Former Rome mayor Alemanno among 25 officials accused of fraud.
Rome's public prosecutor has concluded a major investigation that has uncovered alleged fraud amounting to €320 million in relation to the construction of the capital's Metro C subway line.
As a result of the probe 25 people risk being indicted for fraud and corruption, including Gianni Alemanno who was mayor of Rome from 2008 until 2013.
Others potentially facing trial include Antonello Aurigemma - Alemanno's former transport councillor; and Guido Improta - the former transport councillor under Alemanno's successor Ignazio Marino; alongside other former high-ranking officials from the transport ministry, Roma Metropolitane and Metro C, in office at the time of the alleged crimes.
The investigation is centred around two payments for Metro C works, paid for with state, regional and municipal funds, and allegedly obtained using false documents.

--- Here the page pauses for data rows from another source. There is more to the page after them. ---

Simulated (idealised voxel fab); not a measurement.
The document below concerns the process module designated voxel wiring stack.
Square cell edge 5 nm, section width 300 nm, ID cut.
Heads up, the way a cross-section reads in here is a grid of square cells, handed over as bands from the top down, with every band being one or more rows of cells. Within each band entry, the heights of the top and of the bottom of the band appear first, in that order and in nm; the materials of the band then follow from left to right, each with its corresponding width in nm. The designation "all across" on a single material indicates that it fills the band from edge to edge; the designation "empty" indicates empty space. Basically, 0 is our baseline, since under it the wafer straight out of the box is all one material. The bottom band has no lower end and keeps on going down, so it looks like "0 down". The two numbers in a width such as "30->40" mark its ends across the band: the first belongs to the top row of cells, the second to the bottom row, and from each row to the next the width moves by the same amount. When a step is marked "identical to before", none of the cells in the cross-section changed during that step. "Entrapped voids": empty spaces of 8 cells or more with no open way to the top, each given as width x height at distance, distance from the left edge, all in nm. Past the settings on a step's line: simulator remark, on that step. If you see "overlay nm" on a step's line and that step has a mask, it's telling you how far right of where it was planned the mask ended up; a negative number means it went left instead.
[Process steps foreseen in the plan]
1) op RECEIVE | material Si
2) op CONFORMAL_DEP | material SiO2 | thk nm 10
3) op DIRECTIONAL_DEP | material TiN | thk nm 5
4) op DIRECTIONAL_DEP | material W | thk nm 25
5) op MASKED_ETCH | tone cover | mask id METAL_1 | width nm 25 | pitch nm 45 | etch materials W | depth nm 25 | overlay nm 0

The first payment was for €230 million in 2005; the second tranche under investigation was for €90 million in late 2013. Prosecutors allege that both transactions were obtained fraudulently.
As part of the corruption investigation prosecutors will also contest the recruitment of children and relatives of public officials linked to Metro C, according to Italian daily La Repubblica.
Alemanno has reportedly described the allegations as "baseless" and has asked to be "heard by the judges."
Metro C has been beset with difficulties since it began in 1990, from massive funding overspends to lengthy delays and abandonment of planned stations caused by the discovery of archaeological remains underground.
In May the city's mayor Virginia Raggi opened the long-awaited Metro C station at S. Giovanni, the 22nd station on the driverless line which runs from Pantono to Lodi.
The ultra-modern S. Giovanni station, which displays ancient artefacts discovered during its construction, is crucial to the capital’s overall underground network as it connects the C line with Metro A and the central Termini station.